Boko Haram militants killed 11 people in an attack on Gamboru in northeast Nigeria after the Islamists reportedly slaughtered dozens of women in nearby Bama, witnesses said Thursday.
Troops from Chad were credited last month with liberating Gamboru in Borno state from Boko Haram control but Chad’s withdrawal from Nigeria last week appeared to have left the town exposed.
The latest violence underscored the challenges facing Nigeria as it heads towards March 28 general elections.
Despite claims of major victories over the Islamist rebels thanks to a joint offensive involving Chad, Cameroon and Niger, the threat posed by Boko Haram remains severe.
The insurgents have been resilient in the past and doubts persist over whether the regional offensive will prove capable of ending the violence.
Residents of Fotokol, a town in Cameroon but effectively attached to Gamboru, said the rebel onslaught began on Wednesday and there were indications that Boko Haram intended to occupy Gamboru again.

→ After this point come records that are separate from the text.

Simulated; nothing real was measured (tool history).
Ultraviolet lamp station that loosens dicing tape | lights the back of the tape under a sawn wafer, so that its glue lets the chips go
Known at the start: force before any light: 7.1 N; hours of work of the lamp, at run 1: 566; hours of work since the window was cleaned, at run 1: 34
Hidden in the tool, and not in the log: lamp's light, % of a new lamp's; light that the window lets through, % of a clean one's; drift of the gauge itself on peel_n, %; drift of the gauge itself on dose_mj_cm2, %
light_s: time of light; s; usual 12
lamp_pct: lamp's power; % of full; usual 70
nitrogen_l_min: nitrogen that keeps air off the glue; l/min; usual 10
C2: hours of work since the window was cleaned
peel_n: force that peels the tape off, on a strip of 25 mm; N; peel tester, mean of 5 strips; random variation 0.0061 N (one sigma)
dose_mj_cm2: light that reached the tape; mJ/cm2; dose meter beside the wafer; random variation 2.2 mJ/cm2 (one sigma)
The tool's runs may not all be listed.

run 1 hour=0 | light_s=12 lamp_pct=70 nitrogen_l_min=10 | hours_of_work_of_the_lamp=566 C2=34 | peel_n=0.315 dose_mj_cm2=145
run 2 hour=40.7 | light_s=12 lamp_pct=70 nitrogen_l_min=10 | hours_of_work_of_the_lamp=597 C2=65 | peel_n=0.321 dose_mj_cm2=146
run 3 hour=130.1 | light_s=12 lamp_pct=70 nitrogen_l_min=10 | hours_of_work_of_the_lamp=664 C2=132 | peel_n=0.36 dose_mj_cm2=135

“Boko Haram gunmen returned on motorcycles to Gamboru yesterday (Wednesday)… and shot dead eight people,” said Mudi Dankaka in an account supported by others.
Three more people were killed on Thursday, he added.
About 2,500 Chadian troops withdrew from Nigerian territory last week, with indications they would be redeployed for fresh offensives elsewhere, military sources in northern Cameroon told AFP.
Chadian troops last month escorted residents of Gamboru back into the town from Fotokol across the 300-metre (yard) bridge that forms the border.
One resident described Gamboru as “a ghost town strewn with burnt vehicles, destroyed buildings and emptied homes”.
”Boko Haram are back in Gamboru,” said Fotokol resident Umar Ari on Thursday.
Ari and others noted that Nigerian forces had not been spotted in the area, leaving Gamboru with no security presence since the Chadian withdrawal.
The Gamboru attack came after reports of another atrocity blamed on Boko Haram in Bama.
Dozens of Nigerian women who were forced to marry Boko Haram fighters were reportedly slaughtered by their “husbands” before a battle with troops for control of the town.
Five witnesses who recounted the massacres to AFP said the Islamist militants feared they would be killed by advancing soldiers or separated from their wives when they fled the town.
They killed the women to prevent them from subsequently marrying soldiers or other so-called non-believers, they added.
“The terrorists said they will not allow their wives to be married to infidels,” said Sharifatu Bakura, 39, a mother of three.
According to Bakura’s account, which was supported by others, Boko Haram fighters received word of a military assault on Bama, formerly an Islamist stronghold in Borno state.
The insurgents had decided to flee to the nearby town of Gwoza before the troops’ arrival but first decided “to kill their wives so that nobody will remarry them”, she said.
Bukara’s husband was killed by the insurgents four months ago but she was spared from a forced marriage because she was visibly pregnant.
Boko Haram forcibly married scores of women in Bama after seizing it in September. Nigeria’s military announced the recapture of the town on Monday.
Witnesses, who were taken under military protection this week to Borno’s capital Maiduguri, 73 kilometres (45 miles) away, said the killing of women began 10 days before Bama was liberated.
The Islamists said “if they kill their wives, they would remain pious until both of them meet again in heaven, where they would re-unite”, said Salma Mahmud, another witness.
A vigilante who fought alongside the military in the battle to retake Bama, Abba Kassim, said he saw “dozens of women corpses” in the town.
While other witnesses reported a similarly high casualty figure the numbers were impossible to verify.
Nigeria’s national security spokesman Mike Omeri told AFP he would try to verify the reports while the military could not immediately be reached for comment.
The Boko Haram conflict has claimed more than 13,000 lives since 2009 and Nigeria’s response to the violence has been widely criticised.
Victories recorded by the four-nation coalition since last month have been applauded but the gains may prove hollow if the Islamists can regroup.